Elle attends Harvard for a “love [she] has to win.” While she can live “without sun or valet,” she can’t live without Warner. Her existence and identity are centered in him. Everyone doubts Elle, but she works hard and is accepted into Harvard. As she enters the university in her bright, pink outfit, she informs Warner that she is a student now, as well. Warner is in disbelief and did not think it was possible for his airhead, sorority-obsessed ex-girlfriend to get into such an academic institution. Elle simply acts like it was easy to be accepted.  
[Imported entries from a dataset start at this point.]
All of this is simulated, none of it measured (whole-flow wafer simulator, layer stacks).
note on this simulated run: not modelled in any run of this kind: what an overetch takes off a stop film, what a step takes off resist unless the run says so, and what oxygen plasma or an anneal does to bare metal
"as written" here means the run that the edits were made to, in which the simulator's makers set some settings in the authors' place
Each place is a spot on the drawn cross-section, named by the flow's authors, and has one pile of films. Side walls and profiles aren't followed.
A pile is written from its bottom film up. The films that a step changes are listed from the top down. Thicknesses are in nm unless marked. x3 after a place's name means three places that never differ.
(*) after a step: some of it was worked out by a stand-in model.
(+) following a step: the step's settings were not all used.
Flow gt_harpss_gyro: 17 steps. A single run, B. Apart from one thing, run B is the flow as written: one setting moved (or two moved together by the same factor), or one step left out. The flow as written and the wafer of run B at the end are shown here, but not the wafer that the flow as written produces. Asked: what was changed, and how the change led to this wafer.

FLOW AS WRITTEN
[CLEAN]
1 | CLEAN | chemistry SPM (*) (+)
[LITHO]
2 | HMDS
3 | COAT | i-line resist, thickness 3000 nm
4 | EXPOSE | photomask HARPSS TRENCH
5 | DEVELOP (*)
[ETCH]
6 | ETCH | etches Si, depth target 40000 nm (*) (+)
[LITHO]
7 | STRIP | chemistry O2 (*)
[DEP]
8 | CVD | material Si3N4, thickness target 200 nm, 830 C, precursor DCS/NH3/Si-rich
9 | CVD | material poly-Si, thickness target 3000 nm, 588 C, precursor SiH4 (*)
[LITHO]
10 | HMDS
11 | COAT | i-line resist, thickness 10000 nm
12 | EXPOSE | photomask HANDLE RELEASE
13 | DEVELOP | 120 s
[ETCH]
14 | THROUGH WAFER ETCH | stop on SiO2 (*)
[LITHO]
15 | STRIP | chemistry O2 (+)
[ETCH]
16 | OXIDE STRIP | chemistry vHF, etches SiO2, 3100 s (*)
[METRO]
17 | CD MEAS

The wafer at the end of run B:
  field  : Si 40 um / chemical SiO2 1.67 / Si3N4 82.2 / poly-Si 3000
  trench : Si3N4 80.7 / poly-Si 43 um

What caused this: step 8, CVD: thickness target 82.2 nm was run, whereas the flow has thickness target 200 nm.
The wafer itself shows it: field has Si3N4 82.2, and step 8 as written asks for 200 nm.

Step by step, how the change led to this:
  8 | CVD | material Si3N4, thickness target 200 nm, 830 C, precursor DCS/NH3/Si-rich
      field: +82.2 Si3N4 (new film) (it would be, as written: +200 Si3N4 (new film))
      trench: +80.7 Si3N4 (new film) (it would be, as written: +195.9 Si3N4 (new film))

Mr. Callahan, an intense Harvard professor, instructs her first class. He announces that he hires four interns each year from the class to work at his law firm, and each student will leave with a guaranteed career. Elle was told she had guts by the intimidating professor and was kicked out of class on the first day for not doing the reading. At this point, Elle is far from earning the internship, but she does not let that bring her down.  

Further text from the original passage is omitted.